When doing systems research, a large chunk of making our case about the benefits of a new system or a new feature is the presentation of our experimental results.
In turn, in order to create our graphs we run experiments (e.g., based on benchmarks) and we present various metrics (e.g., latency, throughput). In some cases we face the dilemma of how many times we should run an experiment to have an authoritative average of the metric we want to report.
In order to consider this question a bit deeper, we have to think how each point of our graph is being generated. For example, consider a plot that presents the latency of 4 different (let’s say TPC-H) queries. How many times should we run each query before we present numbers (e.g., latency average)? What is the standard deviation of the runs we actually did? Is 5% a good number? Should we show the average or the median?

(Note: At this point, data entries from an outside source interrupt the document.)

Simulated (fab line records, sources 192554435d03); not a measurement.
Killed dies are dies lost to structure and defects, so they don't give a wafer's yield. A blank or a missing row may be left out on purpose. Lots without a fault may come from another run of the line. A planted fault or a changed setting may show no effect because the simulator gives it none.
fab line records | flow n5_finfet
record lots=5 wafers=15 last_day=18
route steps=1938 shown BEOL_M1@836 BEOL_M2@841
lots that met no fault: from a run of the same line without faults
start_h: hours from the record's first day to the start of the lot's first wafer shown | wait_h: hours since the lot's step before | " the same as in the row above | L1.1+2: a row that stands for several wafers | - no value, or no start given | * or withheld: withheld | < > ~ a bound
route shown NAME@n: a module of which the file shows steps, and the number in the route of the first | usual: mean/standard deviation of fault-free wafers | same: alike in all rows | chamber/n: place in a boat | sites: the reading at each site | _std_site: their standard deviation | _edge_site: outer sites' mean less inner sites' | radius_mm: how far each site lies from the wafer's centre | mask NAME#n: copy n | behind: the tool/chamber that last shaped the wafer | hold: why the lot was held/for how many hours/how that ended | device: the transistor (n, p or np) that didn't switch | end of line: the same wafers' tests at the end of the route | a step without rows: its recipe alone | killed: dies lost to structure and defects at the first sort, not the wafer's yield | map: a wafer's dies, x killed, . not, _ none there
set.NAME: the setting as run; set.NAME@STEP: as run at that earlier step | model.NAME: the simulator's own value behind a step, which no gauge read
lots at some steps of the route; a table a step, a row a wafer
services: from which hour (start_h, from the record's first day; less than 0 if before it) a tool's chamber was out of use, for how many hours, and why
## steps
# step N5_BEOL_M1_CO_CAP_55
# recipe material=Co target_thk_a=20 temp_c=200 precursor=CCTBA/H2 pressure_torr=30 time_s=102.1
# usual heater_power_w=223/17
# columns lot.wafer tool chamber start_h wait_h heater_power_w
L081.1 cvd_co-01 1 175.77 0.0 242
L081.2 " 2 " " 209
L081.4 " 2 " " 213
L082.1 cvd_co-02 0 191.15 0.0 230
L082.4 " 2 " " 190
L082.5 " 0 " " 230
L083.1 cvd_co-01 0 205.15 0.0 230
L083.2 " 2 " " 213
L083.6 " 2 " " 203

There is no one-size-fits-all answer for these questions. First, we should go back to some probability theory and statistics.
The act of running the experiment multiple times to find out the “correct” value of the metric, implies that what we measure behaves like a random variable, which means that we also make some (potentially silent) assumptions that this random variable follows a specific distribution (e.g., normal). Based on such an assumption, we can now start answering the above questions. Note that even if a random variable does not follow the normal distribution, most of the basic concepts hold as long as the distribution has one peak and it is symmetric (in other words, it looks like a normal distribution). An extra benefit of a symmetric distribution with a single peak is that the average and the median are the same.
From the central limit theorem, we know that if we “run our experiment” enough times, the average of those times will converge to the average. How many is enough? A good rule of thumb is more than 30. In fact, if we have 30 sample values of our random variable (that follows a normal distribution), the real average, say μ, is with probability 99% in the interval (X-0.5*S, X+0.5*S), where X is the experimental average, and S is the experimental standard deviation. If we are ok to relax the probability to 95%, then the interval becomes narrower: (X-0.37*S, X+0.37*S). Of course, the usefulness of this confidence interval depends on the relative values of X and S (which depend on the nature of the observed metric).
The discussion above focuses on 30 repetitions of the experiments. What if each repetition is expensive (in terms of time, or even monetary cost)? How do these confidence intervals change with a smaller number of repetitions? In order to answer this question, we need to shift our attention to small sample statistics. A good primer can be found in https://saylordotorg.github.io/text_introductory-statistics/s11-02-small-sample-estimation-of-a-p.html (published by Saylor Academy, 2012). The core result is that given a number of repetitions (termed population) N, the average μ of the random variable in question will be with probability P in the interval (X-T(P,N)*S/sqrt(N), X+T(P,N)*S/sqrt(N)), where X is the experimental average, S is the experimental standard deviation, and T(P,N) is a term that depends on the target probability we want μ to be in the above interval, and on the size of the population (i.e., the number of times we run our experiments).
Now, assume that we want to run an experiment and we need to spend a warmup budget W, and execution cost C per execution. The total benchmarking budget is W+N*C. The benefit from increasing N is that we can provide more accurate calculation of the actual average μ, and the downside is higher overall benchmarking cost. To use some more numbers consider that we run N=1, N=2, N=5, or N=10 times and that we want to have confidence 95% that μ is in the confidence interval. In these four cases, the confidence intervals will be:
- For N=1: (X-12.706*S, X+12.706*S)
- For N=2: (X-3.043*S, X+3.043*S)
- For N=5: (X-1.150*S, X+1.150*S)
- For N=10: (X-0.704*S, X+1.704*S)
The intervals with 99% confidence would be:
- For N=1: (X-63.657*S, X+63.657*S)
- For N=2: (X-7.018*S, X+7.018*S)
- For N=5: (X-1.803*S, X+1.803*S)
- For N=10: (X-1.002*S, X+1.002*S)
Note that in several practical use-cases confidence intervals of 95% are considered to be adequate, however, the usefulness of the intervals also depends on the measured values X and S.
In this brief note we discuss how to quantify the impact of reducing the number of experiments to calculate statistics. Another relevant question, left for future discussion, is how to sample from a big population (say, latency of short transactions) so that we do not have to pay the cost of storing/updating the value of the metric too often.